To investigate the environmental and financial impact of underreporting on FLW in Europe’s food retail sector, Planet Tracker analysed the region’s top 12 publicly-listed food retail companies: Ahold Delhaize, Carrefour, Tesco, Ocado, J Sainsbury, WM Morrisons, Casino Guichard Perrachon. ICA Gruppen, AX Food, Jenonimo Martins, Colruyt Group and Kesko Corporation.

We found that reported Scope 1 (direct from sources owned or controlled by a company, such as its facilities and vehicles), Scope 2 (indirect from companies’ operations, such as purchased electricity and heating) and Scope 3 (resulting from a company’s activities from sources from not owned or controlled by it, such as transportation) emissions of these companies in 2018 amounted to 26.6 MtCO- equivalent to 7% of the estimated 186 MtCO2 of food waste emissions produced annually in Europe. Importantly, Scope 3 emissions make up an estimated 44% of this total.

Though we do see positive commitments to more effective emissions reporting from these food retailers, Planet Tracker found that only seven provide any Scope 3 emissions reporting in their financial accounts. What’s more, excepting Kesko Corporation, none of the screened food retailers fully account for FLW-based Scope 3 emissions. As a result, total Scope 3 emissions estimates for the European food retail sector are likely to be significantly underreported.

This means 11 of the top food retail companies in Europe and their investors are ultimately unable to correctly assess total generated emissions across their supply chains. Investors, therefore, are unable to undertake accurate emissions-based benchmarking, or aggregate portfolio-based emissions exposure. This lack of accurate data also means that these companies are unable to meaningfully support the EU’s stated ambition in its “Farm to Fork Strategy” of “reducing the environmental impact of the food processing and retail sectors by taking action on transport, packaging and food waste”. After all, how can you mitigate what you do not measure?

Outside the scope?

Given the clear incentives for food retailers to manage their FLW and Scope 3 emissions, why aren’t more reporting on these metrics?

Partly, it’s due to the lack of control over, and difficulty in, mitigating Scope 3 emissions that often deters companies from assuming responsibility in addressing the issue. But, of course, the effects of such emissions on a company’s finances and environmental footprint will persist even if unreported.

For those companies looking to accurately measure their exposure to FLW, however, there is little steer on best practice for reporting Scope 3 emissions, particularly within three established FLW and GhG reporting frameworks employed by these food retailers. Analysing the Greenhouse Gas Protocol, the Food Loss and Waste Protocol and the UK Government Environmental Reporting Guidelines, Planet Tracker noted the lack of explicit guidance on FLW-based Scope 3 emissions accounting.

In our view, these protocol designers, in collaboration with food retailers, should look to develop FLW-specific Scope 3 measurement and reporting methodologies within these standards by 2022 to enable accurate and consistent disclosure across the sector.

Call to action

Reporting on FLW-related Scope 3 emissions does not just benefit food retailers – as already highlighted, there are other key stakeholders who stand to gain from driving this initiative.

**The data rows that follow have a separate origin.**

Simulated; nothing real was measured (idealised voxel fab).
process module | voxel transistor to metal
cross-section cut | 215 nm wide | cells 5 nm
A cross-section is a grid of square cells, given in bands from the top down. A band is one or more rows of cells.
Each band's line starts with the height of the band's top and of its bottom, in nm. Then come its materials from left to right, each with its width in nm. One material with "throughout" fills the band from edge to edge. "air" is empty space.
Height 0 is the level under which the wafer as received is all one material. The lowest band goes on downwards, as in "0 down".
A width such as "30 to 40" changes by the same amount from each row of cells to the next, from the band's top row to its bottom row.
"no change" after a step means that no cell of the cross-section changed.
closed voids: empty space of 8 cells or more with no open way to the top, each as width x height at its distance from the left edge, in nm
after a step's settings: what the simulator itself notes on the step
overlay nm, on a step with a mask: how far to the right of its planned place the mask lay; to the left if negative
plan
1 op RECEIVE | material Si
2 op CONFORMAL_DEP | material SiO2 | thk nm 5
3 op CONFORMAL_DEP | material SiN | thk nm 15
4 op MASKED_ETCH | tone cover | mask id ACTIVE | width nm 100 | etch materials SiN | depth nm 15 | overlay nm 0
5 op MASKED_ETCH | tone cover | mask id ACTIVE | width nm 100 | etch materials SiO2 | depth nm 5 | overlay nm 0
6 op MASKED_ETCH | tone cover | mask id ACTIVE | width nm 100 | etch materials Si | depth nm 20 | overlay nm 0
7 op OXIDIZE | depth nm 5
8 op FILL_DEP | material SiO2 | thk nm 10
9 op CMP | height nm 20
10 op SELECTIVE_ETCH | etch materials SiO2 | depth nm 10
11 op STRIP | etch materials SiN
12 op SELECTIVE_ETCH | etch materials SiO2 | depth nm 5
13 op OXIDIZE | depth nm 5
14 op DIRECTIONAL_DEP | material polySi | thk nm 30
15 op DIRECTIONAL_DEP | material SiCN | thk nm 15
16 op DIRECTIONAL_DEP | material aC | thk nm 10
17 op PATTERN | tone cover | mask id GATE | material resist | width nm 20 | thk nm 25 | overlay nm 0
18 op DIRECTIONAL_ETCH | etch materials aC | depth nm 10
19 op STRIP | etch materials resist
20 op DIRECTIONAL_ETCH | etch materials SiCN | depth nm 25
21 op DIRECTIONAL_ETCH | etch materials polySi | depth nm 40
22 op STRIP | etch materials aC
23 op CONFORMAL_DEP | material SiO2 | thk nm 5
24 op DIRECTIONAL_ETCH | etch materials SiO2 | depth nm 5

The top 10 investors in the Europe’s primary 12 publicly-listed food retailers, for instance, collectively hold US$31.5 billion of equity value. If FLW lowers earnings margins, these investors will generally find their earnings also reduced. What’s more, five of these investors are registered supporters of the Taskforce for Climate-related Financial Disclosures – thus, obtaining information on their exposure to FLW-related Scope 3 emissions represents a clear business priority.

Such investors have significant power in helping to drive change within the sector. For example, investors can ensure the issue is being addressed by requesting from food retailers their reported FLW data by volume – preferably by type of food; FLW-based Scope 3 emissions accounts; transparent detailing on how they are accounting for and incorporating Scope 3 emissions into their net-zero emissions targets; and clear FLW-related Scope 3 reduction targets.

Similarly, the EU is well-positioned to support by updating its EU Waste Framework Directive to specifically include FLW-related Scope 3 emissions reporting in the food retail sector. Not only will this step underpin the achievement of its own “Farm to Fork Strategy”, but it will also help EU governments to factor in the FLW volume and total GhG footprints of companies contributing to national accounts – thus enhancing the accuracy of FLW data at a country level.

Thus, with a concerted and coordinated effort from all corners of the food retail market, the sector could set a clear pathway to meaningfully reduce its FLW, while improving its environmental and financial performance.